“Ms. Dukes, “I hear the tear-riddled voice of the student standing before me say, “I didn’t pass my (fill-in-the-blank) class. I’m not graduating.”
NOT graduating? What are you talking about? Your high school graduation is next week! What in the world happened? I can’t help but hide the shock in my voice or the disappointment on my face, nor do I try to. The teacher in me is baffled yet composed but the mother in me is close to tears — just like the student.
This scenario is a far-too-common one and I am sincerely attempting to understand how students — adults in the eyes of the laws of the land, no less — can just realize that they have not fulfilled the requirements to graduate days before graduation. Where’s the accountability for that fact? Can students really be that disconnected from their academic reality to believe that a passing grade in a class or on an exam would simply be given to them and not earned by them? Apparently so.
This phenomenon didn’t just pop up out of nowhere. To a considerable extent, it is a by-product of the social promotion that is prevalent in many middle schools. Students do little to no work all school year, show up to summer school, oftentimes STILL don’t do any work, but attend everyday, take and pass a less-than-rigorous (and I’m being nice with my verbiage) test that barely covers the breadth and depth of the coursework covered in the student’s sixth, seventh, or eighth-grade year, and — ta-da!!!! — just like that they have advanced to the next grade. What kind of malarkey is that?
I know this is an unconventional stance and one that goes against the grain of much research on the topic (see this, for example, from the Brookings Institute) but I happen to be a proponent for retaining students in their middle school grades who have not met the criteria for promotion to the next grade. Not only does it allow them a fighting chance to authentically prepare for the rigorous academic work that lies ahead with different intervention strategies than those previously applied, but it also gives them a much needed wake-up call at a stage in their academic and social development where the stakes of getting left back are not so high. Getting left back in the sixth, seventh, or eighth-grade, as scenic watershed years for a plethora of students (myself included), is a much different wake-up call than getting held-back in the twelfth grade. The stakes just aren’t as high.
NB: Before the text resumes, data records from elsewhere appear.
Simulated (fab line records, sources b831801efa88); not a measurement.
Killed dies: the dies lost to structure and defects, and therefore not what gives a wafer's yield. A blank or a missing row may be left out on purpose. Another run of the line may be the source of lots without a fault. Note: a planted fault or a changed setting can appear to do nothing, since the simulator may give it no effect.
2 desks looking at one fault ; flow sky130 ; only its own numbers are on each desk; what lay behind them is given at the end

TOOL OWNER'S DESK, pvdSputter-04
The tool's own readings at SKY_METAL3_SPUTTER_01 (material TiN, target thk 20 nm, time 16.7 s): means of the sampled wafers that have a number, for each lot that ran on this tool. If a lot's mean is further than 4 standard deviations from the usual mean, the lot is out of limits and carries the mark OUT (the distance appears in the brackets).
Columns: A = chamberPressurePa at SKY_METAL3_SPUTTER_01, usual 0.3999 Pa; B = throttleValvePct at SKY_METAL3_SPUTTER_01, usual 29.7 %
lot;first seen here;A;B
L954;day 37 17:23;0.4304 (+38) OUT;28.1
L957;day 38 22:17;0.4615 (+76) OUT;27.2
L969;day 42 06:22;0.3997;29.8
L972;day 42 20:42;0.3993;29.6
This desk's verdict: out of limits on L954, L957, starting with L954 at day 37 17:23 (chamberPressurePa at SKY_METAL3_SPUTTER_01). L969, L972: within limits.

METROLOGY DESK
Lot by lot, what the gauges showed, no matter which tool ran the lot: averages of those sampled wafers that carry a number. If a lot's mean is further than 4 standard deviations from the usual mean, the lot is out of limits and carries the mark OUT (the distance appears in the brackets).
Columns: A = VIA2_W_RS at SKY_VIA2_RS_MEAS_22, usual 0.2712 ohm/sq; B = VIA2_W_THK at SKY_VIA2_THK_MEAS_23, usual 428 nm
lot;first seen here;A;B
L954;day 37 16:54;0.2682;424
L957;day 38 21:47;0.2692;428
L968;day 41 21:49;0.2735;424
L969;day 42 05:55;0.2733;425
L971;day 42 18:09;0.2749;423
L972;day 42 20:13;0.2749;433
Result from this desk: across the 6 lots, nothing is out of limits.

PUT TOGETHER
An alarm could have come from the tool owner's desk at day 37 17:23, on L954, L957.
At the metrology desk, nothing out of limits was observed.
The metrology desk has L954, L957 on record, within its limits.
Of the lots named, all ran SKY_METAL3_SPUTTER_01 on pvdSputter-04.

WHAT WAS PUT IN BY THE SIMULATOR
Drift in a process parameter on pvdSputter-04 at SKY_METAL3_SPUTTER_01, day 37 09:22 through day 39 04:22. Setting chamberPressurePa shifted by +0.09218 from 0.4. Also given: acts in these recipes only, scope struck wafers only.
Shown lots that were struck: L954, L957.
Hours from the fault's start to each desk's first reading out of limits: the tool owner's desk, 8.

I’ve seen time and time again when I’ve recommended that a student in the eighth grade, for example, be retained because he wasn’t prepared for high school. In one particular case that comes to mind, my recommendations were ignored, and that student today has now dropped out of high school because he entered high school with a faulty mindset that he would just pass his classes. I just heard from this student the other day and, unfortunately, what I saw for his future if we, his teachers, didn’t intervene at that critical juncture of his transition from middle school to high school, came to pass. He has dropped out of high school and is now “making money” — whatever that means (his words, not mine).
Do you know what it feels like to be in the tenth or eleventh grade and only earn four credits AND fail a number of Regents exams? I don’t personally but through observing my students who have been in this predicament, I’ve gathered my own research and have come to the conclusion that it is traumatic — way more traumatic than what the research says about being left back.
Please don’t misconstrue my position. Retention is not a quick-fix answer. Nothing in education ever is a quick-fix answer, if we’re being honest. The formula for students who neglect to stay on top of their graduation requirements (passing classes AND passing Regents exams) is a complex one and one in which many share in the accountability. I notice that by the time a student hits high school, a lot of parents become hands-off and take a back seat in monitoring their child’s progress. Attendance at parent-teacher conferences dips and students are prematurely left to do what it takes to graduate. They are still kids! They need guidance, and not just from their guidance counselor or teachers. Parents play a vital role in keeping their child on track. For both my children, the only parent-teacher conferences I ever missed in their entire academic careers were their ones in the twelfth grade and, although both times the circumstances were beyond my control, I still feel messed-up about it and I made sure to email their teachers to let them know that I’m still here and I’m still very much involved.
As a current middle school teacher who is yet again blessed to work with an amazing team of teachers in my grade-level, I see how doing team inquiry work throughout the school year, as well as engaging in ongoing parent outreach to keep them abreast of those students most at risk for retention while there’s still time to do something about it, is a model that perhaps more high schools should consider.
Most of all, though, it boils down to students being held accountable for their own actions. Students: You can’t expect to not do your class or homework, to come to class late (if at all), fail your exams, not do assigned projects, fall asleep in class, or any combination of the above, and then in the same breath expect to graduate from high school. That’s not how it works and if that’s what you think or that’s what you’ve been doing, you need to get yourself in order before it’s too late and you find yourself having to break the news to your loved ones and yourself that next week, they’ll be no celebration to attend because you are not graduating! That’s never a conversation any of you want to have and it’s one that you never have to have if you consistently put in the work — not scrambling to make up a semester’s worth of work in a day!
Claim all the benefits and opportunities that graduating from high school affords now — before it’s too late.